Tuesday, June 21, 2011

Yummy Pike Wilderness

I have such mixed feelings about camping.  On the one hand, I totally love it: the freedom to do nothing but stare into a fire for hours, the fresh air, the fluttering of bird wings, the hum of the river passing by my campsite.   On the other hand, I sometimes feel like I've outgrown it: the days of dirt lodged in every crevice of my hand/fingernails/toes, temperatures dropping so low that I don't want to leave my relatively warm sleeping bag/tent to find a spot to pee at 6am, boredom, and too many sausages and s'mores consumed in too short of a time period. 

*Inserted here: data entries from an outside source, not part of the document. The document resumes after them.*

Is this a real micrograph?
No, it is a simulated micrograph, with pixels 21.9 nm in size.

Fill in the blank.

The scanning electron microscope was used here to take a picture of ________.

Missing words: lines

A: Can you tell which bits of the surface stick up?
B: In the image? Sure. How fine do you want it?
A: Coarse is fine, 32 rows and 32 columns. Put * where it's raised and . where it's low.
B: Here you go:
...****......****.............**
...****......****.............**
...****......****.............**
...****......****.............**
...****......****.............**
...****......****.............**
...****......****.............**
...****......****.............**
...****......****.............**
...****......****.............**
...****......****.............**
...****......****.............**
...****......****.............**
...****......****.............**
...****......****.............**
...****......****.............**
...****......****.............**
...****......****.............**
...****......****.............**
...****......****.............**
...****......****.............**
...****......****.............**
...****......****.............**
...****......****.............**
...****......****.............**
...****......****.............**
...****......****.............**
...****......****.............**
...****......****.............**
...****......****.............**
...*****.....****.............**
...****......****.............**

Last week, we went to the Pike National Forest to do some camping on Mount Evans.  Not the hike-in-with-all-your-stuff-in-your-backpack type of camping, but the buy-firewood-at-the-grocery-store-and-park-your-car-and-unload-into-a-campsite-with-a-handy-fire-pit-already-there type of camping.  It was, overall, splendid, and even the massive amounts of dirt on my hands, arms, legs, jeans and socks didn't really bother me until the last day.  We found a lovely day hike trail called Abyss, which sounds like it could be rough, but was actually a smooth, meandering stroll through stands of aspen and pine, through meadows of dandelions, log hopping over rapid creeks, with views sometimes of whole vast valleys and mountain peaks.

It's a good thing it was an easy hike, because I was feeling a bit nauseous from eating too much sausage that morning, which is a condition hereby known as feeling sauseous (which is to be nauseous from sausage, in case you didn't figure that out already).  I left the mountain with clearer lungs from the fresh crisp mountain air and with a hilariously shaped hiker's sunburn that made its way around my tank top straps, into the part in my hair and all the way down to a spot on my low back that was exposed while walking with the backpack on. 

I think I've decided that I don't really like hiking so much.  If we're hiking to a place (i.e., a lake to swim in, a waterfall to climb under, etc.), then I don't mind, but the "hike for the sake of hiking" experience just doesn't speak to me. And even though I've learned this lesson before (ten years ago, on the first day of a 5 day journey along the southern part of the Appalachian Trail), I seem to forget it and wind up agreeing to go on hikes with people who genuinely like them.  Hiking, like running without music or riding a bike with no destination, is just so boring, but that might have more to do with my own dislike of being too quiet to hear all the thoughts running through my head and may have nothing at all to do with the actual act of walking in a forward motion on a dirt path.  I know that people really like to be all up in nature, observing its glory, but I find this is difficult to do while walking on a surface that alternates from being smooth dirt to craggy rocks, to full of earth-poppin' tree roots, to slippery mud slicks and back to non-threatening clear dirt pathways.  In other words, I spend most of my time looking down to avoid stepping on something that will twist my ankle instead of basking in the glory of the wild (to be fair, I do this in the city too, and as a result haven't stepped in dog poop fr as long as I can remember).

But overall the trip was lovely, the wilderness was amazing, and the campfires were spectacular..

We returned to Denver with just enough time to shower (twice) and get ready to enjoy the Gay Pride events of the weekend. And as the Flintstones theme song promises, we did have a gay ole time.